Yup, I saw it. Past my bedtime on a Sunday but I couldn’t stop watching it - like a car wreck on the freeway.
I didn’t have any issues with the second eldest son playing around with drugs, but the father’s party at home where all of his children were on E was highly disturbing - for those that didn’t see the father gave his 13 year old son to let him “experience how wonderful it is”. Scary stuff.
He also looked pretty funny with his bleached hair and upside down visor on his head (the dad).
There was also that weird role reversal/friendship thing with the older son (Craig, not Army guy) and Scott, when Scott was denying giving the two other kids money to buy ecstasy; Craig accused him of leaving money out and available so they could buy some. The dad seemed like a teenager, making up fake-o lame excuses so he wouldn’t get in trouble with his 17-year-old-son.
The scene in the shabby little apartment with hardly any furniture was too depressing. I had to turn it off soon after.
The fact that the dad was a woodcutter was disturbing. There was something so… Brothers Grimm about it.
The dad looked like a jackass in the raver outfits.
It’s one thing to snap, have a mid-life crisis at the age of 40 and begin a second childhood. Happens all the time. Makes the subject look like a pathetic ass but, generally, it’s no big deal.
It’s quite another to allow and encourage your 13 & 15 year old children to take illegal, potentially harmful substances and circumvent your parenting responsibilities in order to socialize with them and gain their support as a peer.
That guy is a moron who should never have been allowed to procreate in the first place. His on-camera comments about suicide/homicide after his arrest were just fucking creepy. Here’s to a strategically placed wood-cutting accident soon.
I’m no prude - at one time or another I’ve used and enjoyed all the substances mentioned in the program. But, as a parent I will make damn sure that I do everything I can to monitor what my children ingest until they’re of legal age to make their own decisions.
It’s possible to be a friendly parent, but you have to be a parent (NOT a friend) to your kids.
As a complete side note: what was with the love of Nike-emblazoned clothing that family had? Creepy, verrrry creepy.
I found the whole thing sad and disturbing. The one queston I kept asking last night was, why on earth did Scott (the dad) allow a camera crew to tape him as he committed felonies?
And on a personal note, I felt really good about my appearance. I’m the same age as the dad, and he looked 15 years older thasn me: wrinkled, baggy-eyed, and perpetually worn out.
I also found the MRI of Craig’s brain, documenting the damage done by his X binges, to be absolutely horrifying.

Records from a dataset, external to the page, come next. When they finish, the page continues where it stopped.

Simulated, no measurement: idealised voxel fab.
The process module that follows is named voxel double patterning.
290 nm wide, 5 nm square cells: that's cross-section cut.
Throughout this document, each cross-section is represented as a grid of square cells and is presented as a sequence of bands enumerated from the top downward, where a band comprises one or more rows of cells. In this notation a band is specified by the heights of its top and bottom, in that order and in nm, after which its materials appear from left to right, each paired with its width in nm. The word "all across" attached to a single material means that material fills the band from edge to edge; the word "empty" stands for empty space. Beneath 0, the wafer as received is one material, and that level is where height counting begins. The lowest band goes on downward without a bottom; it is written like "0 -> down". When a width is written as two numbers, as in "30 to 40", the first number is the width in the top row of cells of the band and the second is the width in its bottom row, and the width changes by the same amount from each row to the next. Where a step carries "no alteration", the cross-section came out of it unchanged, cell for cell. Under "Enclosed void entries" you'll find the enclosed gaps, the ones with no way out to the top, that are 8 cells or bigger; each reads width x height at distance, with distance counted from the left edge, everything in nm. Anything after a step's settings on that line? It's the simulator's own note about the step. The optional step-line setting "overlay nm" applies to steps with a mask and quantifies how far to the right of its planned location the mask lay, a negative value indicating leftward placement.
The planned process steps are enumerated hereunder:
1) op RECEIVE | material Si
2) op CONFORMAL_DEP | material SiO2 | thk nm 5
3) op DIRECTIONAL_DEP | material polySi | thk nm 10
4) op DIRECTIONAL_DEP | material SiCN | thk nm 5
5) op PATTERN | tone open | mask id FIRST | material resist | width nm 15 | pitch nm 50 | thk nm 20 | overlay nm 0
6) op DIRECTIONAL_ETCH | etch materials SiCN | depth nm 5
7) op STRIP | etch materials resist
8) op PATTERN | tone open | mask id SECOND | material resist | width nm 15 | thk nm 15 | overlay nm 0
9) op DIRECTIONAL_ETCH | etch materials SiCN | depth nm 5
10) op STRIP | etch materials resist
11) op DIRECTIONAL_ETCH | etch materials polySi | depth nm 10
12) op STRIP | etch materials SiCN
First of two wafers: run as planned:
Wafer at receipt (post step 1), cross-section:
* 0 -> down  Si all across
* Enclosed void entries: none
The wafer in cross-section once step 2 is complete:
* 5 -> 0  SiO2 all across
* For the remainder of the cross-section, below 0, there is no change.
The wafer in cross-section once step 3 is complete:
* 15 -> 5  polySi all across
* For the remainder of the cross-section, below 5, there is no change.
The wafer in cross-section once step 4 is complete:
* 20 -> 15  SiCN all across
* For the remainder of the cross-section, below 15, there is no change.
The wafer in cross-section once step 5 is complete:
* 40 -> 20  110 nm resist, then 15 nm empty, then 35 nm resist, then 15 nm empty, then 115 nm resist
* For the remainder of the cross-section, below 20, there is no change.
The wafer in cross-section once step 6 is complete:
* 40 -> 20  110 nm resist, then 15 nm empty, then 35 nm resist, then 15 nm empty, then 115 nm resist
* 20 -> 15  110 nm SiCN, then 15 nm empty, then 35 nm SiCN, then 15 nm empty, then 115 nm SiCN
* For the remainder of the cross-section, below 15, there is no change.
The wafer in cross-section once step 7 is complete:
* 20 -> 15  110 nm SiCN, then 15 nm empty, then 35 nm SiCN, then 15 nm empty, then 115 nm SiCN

I know; that “you have the brain of a 45 year old man” comment was horrendous. What happened to the Army son, Job? At the end, when they ran the concluding bits, the commentary said he was in jail or arrested for felony vandalism and something to do with a handgun (please correct me if I’m wrong). Although he wasn’t in the film much at all, he seemed to be framed as the most stable child in the family; a substitute father for the younger kids, a responsible role model. Maybe I was reading too much into it.
gobear, I had the feeling that Scott, on one hand, was adopting a cavalier, “teenage” approach to his felonious acts, as if it were cool to be caught on camera. He was so caught up in acting like a rebellious teenager (lying to his son, mocking his ex-wife’s letter, throwing around lingo that made me cringe) that I was contemplating how, as Captain Spaulding points out, he could ever effectively be a parent to his kids instead of a contemporary. The documentary, in essence, wasn’t so much about ecstasy use at all, but about parenting and fatherhood, which was sentimentally hammered home when Scott and Craig sat sorting socks while listening to “The Cat’s in the Cradle.”
Pretty creepy. I didn’t really know what the show was about until they started focusing in on the guy and I’m like “man, this guy’s kind of old to be at a rave”. I didn’t know he was a father there with his kids. Sheesh.
That show plus the lousy chinese take out I had served to keep me up most of the night.
He had the drug evangelist zeal of a teenager. I found it hard to believe a man his age could have so little perspective. I just couldn’t believe he would advocate stuff like that to his young children who miraculously looked up to him no matter what. I’m glad most of them got away from the drugs.
When I was in college I went to a party where a guy (I think he was over 20 at the time) and his father were sitting at the kitchen table smoking pot. I thought that was wierd. This guy was light years beyond that.
A few nights ago they had the guy that made the film on Loveline, and the stuff he said was pretty scary too. He was talking about how Scott didn’t even seem like an adult human being, because his decision-making processes were so screwy. Craig also called in, and he said that he was the one who had gotten his dad on drugs in the first place. What a messed up family.
I saw it, too. I couldn’t get over how pathetic that dad was. I cringed at the scenes of him at the raves, trying to be hip and everybody’s friend.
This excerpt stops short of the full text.